Fix an algebraically closed field $K$, and let $G$ be a unipotent linear algebraic group over $K$ acting morphically on an affine variety $X$. According to [1, Prop. 2.5] we have the following result:
Theorem. Every $G$-orbit on $X$ is (Zariski) closed.
I am looking for a rational version of the above result. More precisely, let $k$ be an arbitrary subfield of $K$ and suppose that $G,X$ and the $G$-action on $X$ are all defined over $k$. The group of $k$-rational points $G(k)$ still acts morphically on $X$.
Is it true that $G(k)$-orbits are closed relative to the Zariski $k$-topology on $X$?
The discussion in [2, Sections 34.1 and 34.2] suggests that the proof of [1, Prop. 2.5] adapts fairly well when $k$ is either perfect or (more generally) $k$ is replaced by some purely inseparable extension in $K$. Unfortunately, I am interested in the case where $k$ is a non-archimedean local field of positive characteristic and $K$ is its algebraic closure.

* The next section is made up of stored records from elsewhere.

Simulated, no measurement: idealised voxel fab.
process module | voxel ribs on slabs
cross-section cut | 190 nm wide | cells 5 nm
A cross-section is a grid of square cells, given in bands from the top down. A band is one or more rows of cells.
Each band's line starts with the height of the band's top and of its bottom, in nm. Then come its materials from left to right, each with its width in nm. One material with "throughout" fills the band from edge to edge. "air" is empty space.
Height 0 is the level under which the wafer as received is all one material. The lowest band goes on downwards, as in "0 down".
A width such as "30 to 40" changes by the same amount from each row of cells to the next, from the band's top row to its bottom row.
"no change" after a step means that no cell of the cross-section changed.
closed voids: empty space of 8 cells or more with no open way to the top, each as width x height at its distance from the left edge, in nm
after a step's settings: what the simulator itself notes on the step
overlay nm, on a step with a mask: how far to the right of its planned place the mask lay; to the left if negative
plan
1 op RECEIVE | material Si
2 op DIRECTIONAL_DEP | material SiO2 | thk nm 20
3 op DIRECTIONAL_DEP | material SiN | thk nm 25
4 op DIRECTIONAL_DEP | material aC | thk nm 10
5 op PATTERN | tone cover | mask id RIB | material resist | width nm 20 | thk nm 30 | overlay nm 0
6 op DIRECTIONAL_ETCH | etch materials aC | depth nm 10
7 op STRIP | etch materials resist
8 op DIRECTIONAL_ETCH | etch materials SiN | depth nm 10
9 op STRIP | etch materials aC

References would be appreciated in case there is a positive answer to the above question. Thank you in advance.
BIBLIOGRAPHY
[1] R. Steinberg, "Conjugacy Classes in Algebraic Groups", Lecture Notes in Mathematics, Vol. 366, Springer, New York/Berlin, 1974;
[2] J. E. Humphreys, "Linear Algebraic Groups", Graduate Texts in Mathematics, Vol. 21, Springer, New York/Berlin, 1975.